One of the reasons it may seem this way is because this was indeed the desire of the leaders of the modern education movement that dominates our whole society. Educators like Granville Stanley Hall and John Dewey taught that young people are held back by the older generations and should be left free to emerge into a better society. 
They promoted educational practices that were deliberately designed to lessen the influence of parents and adults on the rising generation. Those who embraced their philosophies, men like Dr. Benjamin Spock or those in the PET (Parent Effectiveness Training) movement, taught parents to leave their children to their own way, the exact opposite of what is taught in Proverbs 29:15 (“The rod and rebuke give wisdom, but a child left to himself brings shame to his mother”). Along with this, there was the exaltation of youth culture as superior to adult culture—that idea that wisdom is with the youth rather than with the mature. This perverted notion was promoted through stories and movies in which the young always came forth as heroes.  With youth presented as the ideal, instead of children wanting to grow up, you had the emergence of a whole society in which everyone wanted to be young.  The structure of society was also changed so that instead of identifying ourselves as families (the Joneses and the Smiths) we began to identify ourselves by our peer group (the Junior Highs, the Senior Highs, baby boomers, generation X, Y & Z).  With this change, a child is more concerned about displeasing his peers than he is about displeasing his parents.

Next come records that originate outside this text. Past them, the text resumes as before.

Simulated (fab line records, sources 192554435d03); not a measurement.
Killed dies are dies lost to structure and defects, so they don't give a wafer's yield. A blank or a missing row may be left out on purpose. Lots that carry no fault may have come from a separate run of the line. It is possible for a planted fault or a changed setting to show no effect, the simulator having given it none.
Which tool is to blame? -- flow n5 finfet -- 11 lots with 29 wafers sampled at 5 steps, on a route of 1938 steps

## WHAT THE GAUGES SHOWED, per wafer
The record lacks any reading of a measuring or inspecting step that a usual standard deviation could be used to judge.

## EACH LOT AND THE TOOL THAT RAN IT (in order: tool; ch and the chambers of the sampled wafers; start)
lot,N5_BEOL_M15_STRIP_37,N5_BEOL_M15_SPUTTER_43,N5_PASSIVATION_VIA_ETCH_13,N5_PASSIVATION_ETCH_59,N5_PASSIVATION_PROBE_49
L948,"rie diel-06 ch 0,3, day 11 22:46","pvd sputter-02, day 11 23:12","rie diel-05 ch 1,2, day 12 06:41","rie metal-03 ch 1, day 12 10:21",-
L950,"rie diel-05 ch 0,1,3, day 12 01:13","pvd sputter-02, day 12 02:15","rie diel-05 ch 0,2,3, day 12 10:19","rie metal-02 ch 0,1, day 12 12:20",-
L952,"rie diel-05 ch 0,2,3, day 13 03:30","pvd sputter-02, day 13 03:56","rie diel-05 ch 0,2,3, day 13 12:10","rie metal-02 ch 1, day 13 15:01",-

In the church, this new structure of society was gradually, almost unwittingly, embraced. At first, there was the emergence of Sunday school for church kids—originally it was for reaching children outside the church, but that was changed. Then further developments led to having “junior church” or “children’s church” with separate services just for kids filled with fluffy music, skits, games, and lots of entertainment. Interestingly, when these young people grew up, they wanted dumbed down, me-centred worship in the church similar to what they had as kids, and the older generation, already used to always listening to the young, dutifully submitted (see the article on no-fluff worship to see the problem of worship designed by the worshipper!)

This whole way of thinking is completely contrary to the teaching of the scripture which stresses that the young are to learn wisdom from the aged. We have been taught for several generations to say that our fathers were out of it and did not know what they were talking about. But it is harder and harder to keep saying that this leads to the utopia that Hall and Dewey promised us.  We have made progress in technology to be sure, but who could say that social and spiritual progress have been achieved?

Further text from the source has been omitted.